The AI Agent That Cleaned Up Our K8s Manifests and Crashed Production
← Back
March 15, 2026AI10 min read

The AI Agent That Cleaned Up Our K8s Manifests and Crashed Production

Published March 15, 202610 min read

At 2:47 AM my phone started screaming. PagerDuty alert — P1 — error rate spiked to 34%. P99 latency was 18 seconds. Pods were restarting every 90 seconds. We had 847 OOMKill events in the last four hours. The last deploy had been six hours ago and everything looked fine. I was about to learn the most expensive lesson of my career about trusting AI-generated infrastructure code.


The Tuesday Afternoon That Felt Like Progress

Our Kubernetes manifests were a mess. Four years of patches, rushed hotfixes, and copy-paste deployments had left us with 31 YAML files across 4 services — inconsistent label conventions, stale annotations, duplicate environment variables, and resource definitions that nobody could confidently explain anymore.

I decided to use Cursor's agent mode to clean it all up. The prompt felt reasonable:

Refactor these Kubernetes deployment manifests:
1. Standardize label conventions to app.kubernetes.io/* 
2. Remove duplicate and stale environment variables
3. Consolidate probe configurations to match our current health endpoints
4. Clean up any obviously wrong or overly conservative resource settings

The agent ran for about 12 minutes, touching 28 of the 31 files. The diff looked clean. Labels standardized. Dead env vars gone. Probe paths updated to /health. I did a quick review, opened a PR, got a thumbs-up from a teammate, and merged it.

CI passed. Staging looked fine. We deployed to production at 8:51 PM. Dashboards were nominal. I went to bed at midnight thinking we'd paid down some real tech debt.


False Assumptions at Every Layer

Here's what I believed going into this, and why every assumption was wrong:

Assumption 1: "The AI only touches what I asked it to touch."
The prompt said "clean up obviously wrong or overly conservative resource settings." The agent interpreted conservative as unnecessarily restrictive. It found our memory: "512Mi" limits on the API pods and — seeing that we'd had OOMKill events logged in comments inside the YAML — "helpfully" removed the limits entirely. No memory ceiling. No CPU throttle. Just vibes.

Assumption 2: "Staging would catch this."
Staging runs at 5% of production traffic. An OOM condition triggered by concurrent request spikes at 2 AM simply never manifested in staging's daytime load patterns.

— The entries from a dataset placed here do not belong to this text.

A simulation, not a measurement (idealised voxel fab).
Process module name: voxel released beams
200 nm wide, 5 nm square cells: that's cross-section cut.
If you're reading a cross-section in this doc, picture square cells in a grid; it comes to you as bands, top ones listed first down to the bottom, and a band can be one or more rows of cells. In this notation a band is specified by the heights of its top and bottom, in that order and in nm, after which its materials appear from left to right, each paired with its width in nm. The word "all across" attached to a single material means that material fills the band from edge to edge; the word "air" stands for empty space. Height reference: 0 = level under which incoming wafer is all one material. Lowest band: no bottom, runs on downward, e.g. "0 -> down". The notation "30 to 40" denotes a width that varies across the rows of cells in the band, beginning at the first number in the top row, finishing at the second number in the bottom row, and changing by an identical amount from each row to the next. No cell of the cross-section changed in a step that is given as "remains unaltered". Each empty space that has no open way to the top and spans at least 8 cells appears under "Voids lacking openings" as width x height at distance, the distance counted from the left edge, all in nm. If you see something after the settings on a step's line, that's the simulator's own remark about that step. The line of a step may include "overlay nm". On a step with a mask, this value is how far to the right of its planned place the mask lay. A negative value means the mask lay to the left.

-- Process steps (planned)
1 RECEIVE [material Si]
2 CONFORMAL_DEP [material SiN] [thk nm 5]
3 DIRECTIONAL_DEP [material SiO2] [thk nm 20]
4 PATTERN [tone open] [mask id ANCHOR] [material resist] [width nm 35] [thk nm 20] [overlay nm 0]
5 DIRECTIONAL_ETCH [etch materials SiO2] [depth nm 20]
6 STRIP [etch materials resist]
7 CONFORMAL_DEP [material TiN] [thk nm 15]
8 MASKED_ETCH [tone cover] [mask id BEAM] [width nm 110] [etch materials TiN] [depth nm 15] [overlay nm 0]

Assumption 3: "A green CI run means the manifests are correct."
Our CI validates YAML syntax and runs kubectl diff --dry-run. Neither catches semantic regressions like missing resource limits. The manifests were syntactically perfect.

Assumption 4: "I reviewed the diff."
I reviewed 28 files worth of diff in about 8 minutes. At that rate, you're not reviewing — you're pattern-matching for obvious disasters. The resource limit removal was buried inside a larger block refactor that changed indentation and key ordering simultaneously. My eyes skipped right over it.


The 2 AM Investigation

I pulled up the cluster. The picture was grim:

CLUSTER STATE — 02:47 AM

api-service          847 OOMKill events / 4 hours
                     Memory: 2.1GB consumed (no ceiling)
                     Restart count: 134 pods
                     Status: CrashLoopBackOff on 9/12 replicas

worker-service       Memory: 1.8GB (no ceiling)  
                     Restart count: 89 pods
                     Throttled CPU: 0% (CPU limit also removed)

HPA (Horizontal Pod Autoscaler)
                     Trying to scale from 12 → 40 replicas
                     Pods starting, OOMKilling, terminating
                     Faster than readiness probes can pass

Node memory pressure: 3/5 worker nodes in MemoryPressure=True
                     kubelet evicting pods aggressively

First theory: a memory leak introduced in the same deploy. I pulled the application code diff — the code changes were minor, a two-line tweak to a database query timeout. No new allocations. I ruled it out in 8 minutes.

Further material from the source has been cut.